What happened in 2024 that caused their operating expenses to increase so much?

Mostly a 356% increase in R&D:

  FY Ended December 31, in millions except percentage

                             | 2023 | 2024 | YoY  
  ---------------------------|------|------|------
  research and development   | $165 | $751 | 356%   
  sales and marketing        | $201 | $472 | 134%   
  general and administrative | $168 | $316 | 88%

And most of that increase came from a one-time charge from allowing employees to sell their RSUs. While not a cash cost for Figma, it was booked as an expense and allocated as follows:

                             | 2024   
  ---------------------------|------
  cost of revenue            | $25    
  research and development   | $463   
  sales and marketing        | $187   
  general and administrative | $184   
  total                      | $858   

If you subtract the one-time charge, you get:

                             | 2023 | 2024 (adj.) | YoY  
  ---------------------------|------|-------------|------
  research and development   | $165 | $288        |  75%  
  sales and marketing        | $201 | $285        |  42%  
  general and administrative | $168 | $132        | (21)% 
  total                      | $534 | $705        |  32%

How'd you manage to summarize these figures so nicely ? Are you good at accounting stuff or are you using some AI tool ?


In May 2024, they removed some of the vesting conditions on RSUs so employees could sell shares in a secondary offering.

From an accounting perspective, it was an $800 million stock-based compensation expense, though it didn't really cost Figma anything.


They received a $1B termination fee in 2023 when their acquisition by Adobe collapsed. They would be losing money in 2023 otherwise

If they were planning to IPO, they will have put in place a strategy to maximise the numbers for the year prior.

So the numbers for the year before IPO may have no relation to future.

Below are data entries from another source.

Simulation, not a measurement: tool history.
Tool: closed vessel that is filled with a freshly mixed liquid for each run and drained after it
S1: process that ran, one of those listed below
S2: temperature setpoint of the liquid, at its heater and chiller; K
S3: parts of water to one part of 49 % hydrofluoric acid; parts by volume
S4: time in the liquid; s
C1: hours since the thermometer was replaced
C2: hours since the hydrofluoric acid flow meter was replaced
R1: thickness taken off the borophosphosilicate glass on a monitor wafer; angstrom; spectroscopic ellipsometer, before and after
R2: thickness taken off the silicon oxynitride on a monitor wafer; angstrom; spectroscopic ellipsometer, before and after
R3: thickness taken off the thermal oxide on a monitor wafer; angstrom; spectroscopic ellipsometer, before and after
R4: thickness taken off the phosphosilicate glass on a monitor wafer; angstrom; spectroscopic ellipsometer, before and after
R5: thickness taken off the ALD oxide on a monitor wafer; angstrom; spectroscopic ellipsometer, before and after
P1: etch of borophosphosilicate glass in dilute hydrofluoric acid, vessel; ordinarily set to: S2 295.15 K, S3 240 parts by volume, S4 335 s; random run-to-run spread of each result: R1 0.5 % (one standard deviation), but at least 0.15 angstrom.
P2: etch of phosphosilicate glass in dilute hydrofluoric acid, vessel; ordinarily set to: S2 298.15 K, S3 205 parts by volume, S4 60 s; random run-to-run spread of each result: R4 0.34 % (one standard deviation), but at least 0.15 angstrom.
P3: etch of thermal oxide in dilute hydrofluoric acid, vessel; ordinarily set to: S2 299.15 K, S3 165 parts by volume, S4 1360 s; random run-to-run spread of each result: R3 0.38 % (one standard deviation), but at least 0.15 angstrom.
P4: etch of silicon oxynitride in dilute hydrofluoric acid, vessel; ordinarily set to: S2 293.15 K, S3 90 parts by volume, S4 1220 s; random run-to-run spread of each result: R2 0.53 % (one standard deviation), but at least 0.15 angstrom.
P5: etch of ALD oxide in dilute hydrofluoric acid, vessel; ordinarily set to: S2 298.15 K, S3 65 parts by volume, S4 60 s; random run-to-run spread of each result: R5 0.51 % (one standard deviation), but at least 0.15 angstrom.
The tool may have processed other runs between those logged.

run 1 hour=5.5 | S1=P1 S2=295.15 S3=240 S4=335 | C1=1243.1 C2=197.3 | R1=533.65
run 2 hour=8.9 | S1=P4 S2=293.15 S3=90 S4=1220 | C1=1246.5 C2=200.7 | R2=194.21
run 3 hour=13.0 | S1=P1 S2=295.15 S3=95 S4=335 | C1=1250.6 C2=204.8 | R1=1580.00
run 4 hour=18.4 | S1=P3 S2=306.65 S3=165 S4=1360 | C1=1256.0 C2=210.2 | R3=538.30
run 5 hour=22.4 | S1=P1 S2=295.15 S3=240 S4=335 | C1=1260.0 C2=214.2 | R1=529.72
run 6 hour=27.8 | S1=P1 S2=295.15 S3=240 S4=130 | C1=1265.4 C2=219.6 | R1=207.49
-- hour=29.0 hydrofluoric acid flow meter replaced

Initially Tepid about AI. Didn’t want to upset their base like Adobe was (seemingly) doing. Look at that year’s Figcon for evidence. The keynote led with the new Figma, front loaded anything. He quickly moved past it and spent 90% of the rest of the time on non-consequential features.

Then that AI feature they highlighted was pulled off production because it was cloning iOS.

The AI heavy product dump we just got are lessons from that time.